A cooperative game vs game with cooperation

Have you ever played a cooperative game with your friends and thought that maybe you would enjoy it more, if you would play it alone? If so, it might have been because you did not play a cooperative game, but a game with cooperative mode. The difference is that while the former is designed with player cooperation in mind, the latter has it as an afterthought.

I first really realized that when playing Dying Light with friends, where we were getting constantly scattered, doing our own thing, while closing in on the next mission objective. The reason why is that we were doing fine on our own and while having more people helps with clearing groups of zombies, it does not make that much of a difference. The fact that every player gets their own loot did not help to encourage cooperation either.
Factorio provided a similar experience. Everyone had their own plan in their head and so built their own thing and somehow connected it together. It is the kind of game where unless players are all on the same page, they will get more in each others way than help each other. Both these games I enjoyed more when playing alone.
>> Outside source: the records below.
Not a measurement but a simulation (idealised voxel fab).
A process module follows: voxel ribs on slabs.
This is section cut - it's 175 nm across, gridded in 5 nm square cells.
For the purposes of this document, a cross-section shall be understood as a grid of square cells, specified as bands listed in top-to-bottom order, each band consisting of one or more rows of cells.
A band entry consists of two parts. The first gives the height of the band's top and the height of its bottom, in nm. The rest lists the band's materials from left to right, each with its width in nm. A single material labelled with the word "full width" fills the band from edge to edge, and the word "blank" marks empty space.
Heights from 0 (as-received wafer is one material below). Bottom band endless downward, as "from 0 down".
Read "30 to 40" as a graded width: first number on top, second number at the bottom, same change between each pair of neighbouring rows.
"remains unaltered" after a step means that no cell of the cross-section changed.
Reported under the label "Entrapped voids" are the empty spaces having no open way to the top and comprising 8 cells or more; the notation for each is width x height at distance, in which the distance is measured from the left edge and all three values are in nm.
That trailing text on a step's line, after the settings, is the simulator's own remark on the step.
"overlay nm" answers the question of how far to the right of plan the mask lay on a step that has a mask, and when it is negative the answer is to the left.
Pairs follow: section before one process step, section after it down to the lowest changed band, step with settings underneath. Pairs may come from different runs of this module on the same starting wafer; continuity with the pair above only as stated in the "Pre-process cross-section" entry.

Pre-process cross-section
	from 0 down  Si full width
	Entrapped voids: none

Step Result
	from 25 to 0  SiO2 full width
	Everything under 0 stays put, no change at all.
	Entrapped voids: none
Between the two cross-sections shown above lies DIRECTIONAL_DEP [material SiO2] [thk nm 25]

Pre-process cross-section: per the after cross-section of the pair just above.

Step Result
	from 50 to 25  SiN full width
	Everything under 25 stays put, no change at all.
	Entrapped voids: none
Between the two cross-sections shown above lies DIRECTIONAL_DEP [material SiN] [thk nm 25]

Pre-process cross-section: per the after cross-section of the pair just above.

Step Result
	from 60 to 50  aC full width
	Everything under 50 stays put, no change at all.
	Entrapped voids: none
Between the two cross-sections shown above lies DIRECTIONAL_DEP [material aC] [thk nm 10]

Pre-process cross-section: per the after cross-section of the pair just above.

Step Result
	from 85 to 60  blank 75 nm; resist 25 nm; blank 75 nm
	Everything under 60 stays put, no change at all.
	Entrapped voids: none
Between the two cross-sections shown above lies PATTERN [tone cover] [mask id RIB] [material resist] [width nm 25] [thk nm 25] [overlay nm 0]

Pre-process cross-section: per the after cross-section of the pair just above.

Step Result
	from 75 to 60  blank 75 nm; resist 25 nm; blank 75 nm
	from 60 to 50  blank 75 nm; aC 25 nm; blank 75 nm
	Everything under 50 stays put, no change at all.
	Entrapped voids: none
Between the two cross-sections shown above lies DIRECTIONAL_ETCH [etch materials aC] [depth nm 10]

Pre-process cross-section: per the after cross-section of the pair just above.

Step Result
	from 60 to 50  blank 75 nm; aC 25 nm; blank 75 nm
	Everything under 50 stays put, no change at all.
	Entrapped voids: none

Things are different when you play a well designed cooperative game. In games like Left 4 Dead 2 players stay close to each other, because they have to rely on each other. When a special zombie gets you, you can’t escape from it by yourself. Even regular zombies can be a problem in large numbers, so every player guards their hole in a wall to not get overwhelmed. In PayDay 2 someone has to keep an eye on hostages, while someone else answers the phone, while someone else goes fix the damn drill. In Foxhole you rely on other people with everything, from pushing the front to getting a rifle to shoot with. In these games you play as a team, instead of playing alone in a close proximity to each other.

It is true that every game is fun with friends, but I think some are more fun without them.